A Nation Divided ... that is how the media pundits describe us these days. And I will agree that there are some major differences in ideologies, political positions, and societal standards among our citizenry. Neither is this the first time that our nation has come to this crossroads. It's been 160 years since the United States faced a split like this one, and it cost us dearly. I pray we can take a step back before we find ourselves at the edge of that cliff again. And we are not the first nation in the history of the world to find its internal conflict resulting in a fractured people.
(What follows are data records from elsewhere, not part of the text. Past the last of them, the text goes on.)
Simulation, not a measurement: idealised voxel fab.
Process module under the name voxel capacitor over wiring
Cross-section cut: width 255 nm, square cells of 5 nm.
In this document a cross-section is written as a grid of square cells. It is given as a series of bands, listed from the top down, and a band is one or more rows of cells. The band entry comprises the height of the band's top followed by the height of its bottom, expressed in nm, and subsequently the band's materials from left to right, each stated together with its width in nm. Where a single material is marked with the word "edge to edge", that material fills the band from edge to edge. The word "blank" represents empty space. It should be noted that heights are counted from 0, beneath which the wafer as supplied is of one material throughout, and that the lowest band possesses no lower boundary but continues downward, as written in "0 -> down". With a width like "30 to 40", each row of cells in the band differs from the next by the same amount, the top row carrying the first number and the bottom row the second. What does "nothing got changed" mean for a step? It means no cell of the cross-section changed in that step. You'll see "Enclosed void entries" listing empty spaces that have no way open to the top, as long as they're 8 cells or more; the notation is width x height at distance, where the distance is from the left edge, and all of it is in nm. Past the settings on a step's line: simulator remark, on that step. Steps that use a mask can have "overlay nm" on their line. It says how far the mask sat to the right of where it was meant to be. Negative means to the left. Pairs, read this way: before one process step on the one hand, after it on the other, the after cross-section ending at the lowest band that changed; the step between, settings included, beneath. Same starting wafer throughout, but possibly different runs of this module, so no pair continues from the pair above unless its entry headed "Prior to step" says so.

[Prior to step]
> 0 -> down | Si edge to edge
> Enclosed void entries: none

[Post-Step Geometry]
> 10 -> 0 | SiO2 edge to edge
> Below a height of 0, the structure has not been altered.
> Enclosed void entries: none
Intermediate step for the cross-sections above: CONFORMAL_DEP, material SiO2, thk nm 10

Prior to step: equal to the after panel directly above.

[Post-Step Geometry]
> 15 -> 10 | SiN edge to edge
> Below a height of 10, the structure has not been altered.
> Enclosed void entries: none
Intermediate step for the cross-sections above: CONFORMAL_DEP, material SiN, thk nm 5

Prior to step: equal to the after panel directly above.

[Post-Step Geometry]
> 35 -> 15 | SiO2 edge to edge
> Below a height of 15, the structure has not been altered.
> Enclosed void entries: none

And this got me to thinking how God regards nations. I am no theologian, but I am a seeker after God's heart on a myriad of topics, and this is one of them. I won't bore you with my line of reasoning, but I will tell you where my thoughts have culminated. Interestingly, they align with the beginning of the Bible and again, at the end. So let's take a look at the beginning ... The Word makes it clear in Deuteronomy, Chapter 32, that God gave the nations their inheritance, and separated them, setting the boundaries of the peoples (verse 8). This chapter also makes it clear that God established Israel as a nation and chose them as His portion among the nations (verses 6-9). All this happened after Nimrod encouraged the people to rebel against God and they attempted to overthrow Heaven. So God separated them, giving them different languages, and assigning them to different governing gods.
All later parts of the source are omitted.